MANILA, April 4, 2008— It would be close to impossible to get the government on their side when it comes to mining, Catholic bishops admitted.
But there’s no way they’re giving up the fight.
Before things get awful, Mindanao Catholic church officials urged their flock to strengthen their struggle to stop all mining operations in their region.
They called on the people’s support and understanding in the battle against large-scale mining and the blatant exploitation of tribal people.
“The church, business and other sectors should be more conscious of their respective social responsibility and together direct their activities towards the common good and the attainment of sustainable development,” they said.
The call is contained in a joint statement of over 200 Mindanao bishops and priests hitting the government’s promotion of “sustainable mining.”
The Church leaders said that as long people are one in their struggle, they can win the battle against mining.
In central Mindanao alone, mining exploration permit applications rose 33 times last year, which is attributed to global demand for iron, nickel and copper.
Prior to the 33 applications filed last year, only one company applied for exploration permit in 2006 covering 8-hectares straddling the towns of Columbio in Sultan Kudarat and Kiblawan in Davao del Sur.
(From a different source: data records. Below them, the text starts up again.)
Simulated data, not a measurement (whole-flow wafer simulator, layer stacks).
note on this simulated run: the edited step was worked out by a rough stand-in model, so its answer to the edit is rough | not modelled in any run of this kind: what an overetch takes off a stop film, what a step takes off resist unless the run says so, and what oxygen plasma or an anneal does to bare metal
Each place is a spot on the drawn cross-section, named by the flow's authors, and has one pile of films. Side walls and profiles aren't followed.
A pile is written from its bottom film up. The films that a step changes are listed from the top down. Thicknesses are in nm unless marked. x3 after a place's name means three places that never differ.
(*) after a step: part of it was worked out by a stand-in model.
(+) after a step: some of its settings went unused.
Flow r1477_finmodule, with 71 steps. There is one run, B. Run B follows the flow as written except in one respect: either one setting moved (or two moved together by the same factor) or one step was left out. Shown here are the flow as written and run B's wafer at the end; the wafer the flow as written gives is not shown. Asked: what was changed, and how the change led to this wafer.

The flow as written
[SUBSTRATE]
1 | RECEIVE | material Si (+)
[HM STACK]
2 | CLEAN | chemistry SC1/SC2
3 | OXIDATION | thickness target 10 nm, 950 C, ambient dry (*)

In 2005, only one firm applied for exploration permit, covering 16,536 hectares in the municipalities of Kiamba and Maitum in Sarangani and Lake Sebu in South Cotabato .
The Mines and Geosciences Bureau earlier said that $879 million in fresh capital had been fueling new mine projects since 2004.
The government anticipates another $9.5 billion to finance major operations between 2008 and 2010.
President Gloria Macapagal-Arroyo believes that mining industry could fetch billions of pesos that will help boost the country’s economy.
But the bishops and priests said they understand the government’s desire to reduce poverty, but they do not understand “why lives and properties have to be sacrificed in the process.”
“We do not subscribe to the Department of Environment and Natural Resources (DENR)’s reference to sustainable mining, and we believe that mining can never be sustainable,” the statement stressed.
The Church leaders urged the government to instead focus on agriculture as a source of livelihood, “which is less destructive and far more productive than mining that the government can resort to in its effort to alleviate poverty.”
The Philippines, they said, is basically an agricultural country with fertile lands and seas with abundant marine resources, yet in spite of all these, the country remains poor and the people deprived of food and other basic necessities.
They also asked the government to redirect its agenda to food security and develop an agricultural and aqua based economy instead of the highly extractive industry like mining.